However, if you prioritize transactional consistency, you will need to stop writes to the source and wait until the lag between the source and target reaches zero. Once the lag is eliminated, you can resume writes to the target. As writes to the source have been halted during the switch, pgcopydb will catch up with the few seconds to minutes of delay and indicate that the migration is in sync. At this stage, you can safely conclude the migration process since there will be no further changes to replicate from the source to the target.

Performance and reliability

The performance and reliability of pgcopydb are improving day by day. We have contributed fixes to improve its INSERT throughput and reliability in live data replication mode, as well as fixing memory leaks. Other performance improvements, like using COPY and pipeline mode, are currently underway.

For the historical data copying, pgcopydb uses the standard Postgres COPY protocol to stream the data from source to target. Pgcopydb not only supports parallel copying of multiple table data at once but also supports same table concurrency by splitting a table into multiple parts to accelerate the data movement and reduce the duration of the migration window.

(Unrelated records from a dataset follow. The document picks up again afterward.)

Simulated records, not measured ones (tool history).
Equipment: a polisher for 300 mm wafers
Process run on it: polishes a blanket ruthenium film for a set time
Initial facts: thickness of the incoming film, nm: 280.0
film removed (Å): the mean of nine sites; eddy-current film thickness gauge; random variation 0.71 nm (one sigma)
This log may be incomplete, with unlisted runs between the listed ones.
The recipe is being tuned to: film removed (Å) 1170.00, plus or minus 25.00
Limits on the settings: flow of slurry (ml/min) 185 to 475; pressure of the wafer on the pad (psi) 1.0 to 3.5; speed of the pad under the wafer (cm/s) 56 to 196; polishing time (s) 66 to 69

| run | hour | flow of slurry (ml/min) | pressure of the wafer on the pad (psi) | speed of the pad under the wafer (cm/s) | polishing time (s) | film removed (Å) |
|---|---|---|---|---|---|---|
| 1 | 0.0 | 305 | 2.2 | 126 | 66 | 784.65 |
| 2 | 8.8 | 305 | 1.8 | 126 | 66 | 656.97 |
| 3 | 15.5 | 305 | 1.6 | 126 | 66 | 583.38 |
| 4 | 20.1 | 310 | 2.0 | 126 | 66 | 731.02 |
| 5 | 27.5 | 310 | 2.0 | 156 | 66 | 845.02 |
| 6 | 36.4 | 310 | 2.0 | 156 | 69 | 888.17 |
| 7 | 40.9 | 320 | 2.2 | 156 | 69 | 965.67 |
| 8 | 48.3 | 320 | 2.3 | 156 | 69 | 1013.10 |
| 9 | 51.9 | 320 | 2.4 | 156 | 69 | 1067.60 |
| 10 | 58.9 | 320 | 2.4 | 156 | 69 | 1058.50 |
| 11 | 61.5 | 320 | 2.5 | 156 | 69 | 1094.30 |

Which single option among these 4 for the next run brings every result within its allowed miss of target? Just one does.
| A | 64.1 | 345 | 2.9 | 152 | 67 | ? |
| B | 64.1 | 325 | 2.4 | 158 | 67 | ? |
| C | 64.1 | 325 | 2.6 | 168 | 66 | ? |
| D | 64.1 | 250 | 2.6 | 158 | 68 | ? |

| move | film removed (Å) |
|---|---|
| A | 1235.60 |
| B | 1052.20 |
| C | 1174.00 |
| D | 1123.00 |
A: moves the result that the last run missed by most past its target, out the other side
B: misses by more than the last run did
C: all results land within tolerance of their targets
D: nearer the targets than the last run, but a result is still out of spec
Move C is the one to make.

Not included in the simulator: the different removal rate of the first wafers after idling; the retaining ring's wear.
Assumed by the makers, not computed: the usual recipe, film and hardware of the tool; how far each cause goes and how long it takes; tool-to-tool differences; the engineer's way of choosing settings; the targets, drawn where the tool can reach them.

Migration is inherently sequential: any changes to the source database must be buffered until the historical data transfer is completed. While typical logical replication tools like Postgres native replication and pglogical retain the WAL segments on the source database until the changes are consumed, this can result in excessive storage consumption and potential database failures. 

The creators of pgcopydb took a unique approach and chose to buffer the live changes into the volume attached to the computer where it runs. This grants users increased flexibility, allowing them to opt for larger storage capacities or even resort to cloud-based storage solutions like AWS S3.

Migrating a Large Postgres Workload to Timescale

Now that we’ve explained our live migration solution in detail, let’s see how you can actually move a large PostgreSQL workload to Timescale without batting an eye. 

Let’s use our earlier IoT example—remember the 10,000 inserts per second? Suppose we're storing them in a readingstable ingesting data from various sensors, which, over time, is bound to grow because the developer wants to keep that data for a while. Without appropriate partitioning, this table’s insertions and queries could slow down. 

So, to tackle this issue, let’s migrate the data to Timescale. By doing so, we gain not only the advantages of automatic partitioning but also the perks of a managed service.

Before diving in, ensure the following:

  1. For optimal performance, run pgcopydb on a machine geographically near both your source and target to minimize network latency. For example, if your databases are hosted in the us-east-1 region, consider provisioning an EC2 instance in the same region. Ensure the instance is equipped with a minimum of 4 CPUs and 4 GB RAM for smooth operation.
  2. The amount of disk required for pgcopydb to operate is a function of the time required to transfer historical data and the rate of DML operations executed on the source database. To illustrate, with an insert rate of 10 K/s, pgcopydb writes about 6.5 MB/s to storage. This equates to around 23 GB every hour or 550 GB daily. If the transfer of historical data spans two days, the disk should have a minimum capacity of 1,100 GB.
  3. Install pg_dump, psql, and pgcopydb on the computer you're using for the migration. If you are using a Debian-based distro, run the following to install the tools:
sudo apt-get install postgresql-client pgcopydb
  1. The source database must have “wal_level” set to “logical.” You can check by running the following command on the psql prompt connected to the source database.
psql "postgres://<user:password>@<source host>:<source port>" -c "SHOW wal_level";

  1. The Postgres user must have a REPLICATION attribute set on their role to create a replication slot in the source database. You can check this by running the following command on the psql prompt connected to the source database.
psql "postgres://<user:password>@<source host>:<source port>" -c "\du <user>";

 List of roles
 Role name |                   Attributes                    |                         Member of
 tsdbadmin | Create role, Create DB, Replication, Bypass RLS | {pg_read_all_stats,pg_stat_scan_tables,pg_signal_backend}

To simplify the migration process, it's a good practice to set up your source, target database connection strings, and pgcopydb working directory as environment variables. This way, you don't have to re-enter them every time you use a tool, reducing the risk of errors.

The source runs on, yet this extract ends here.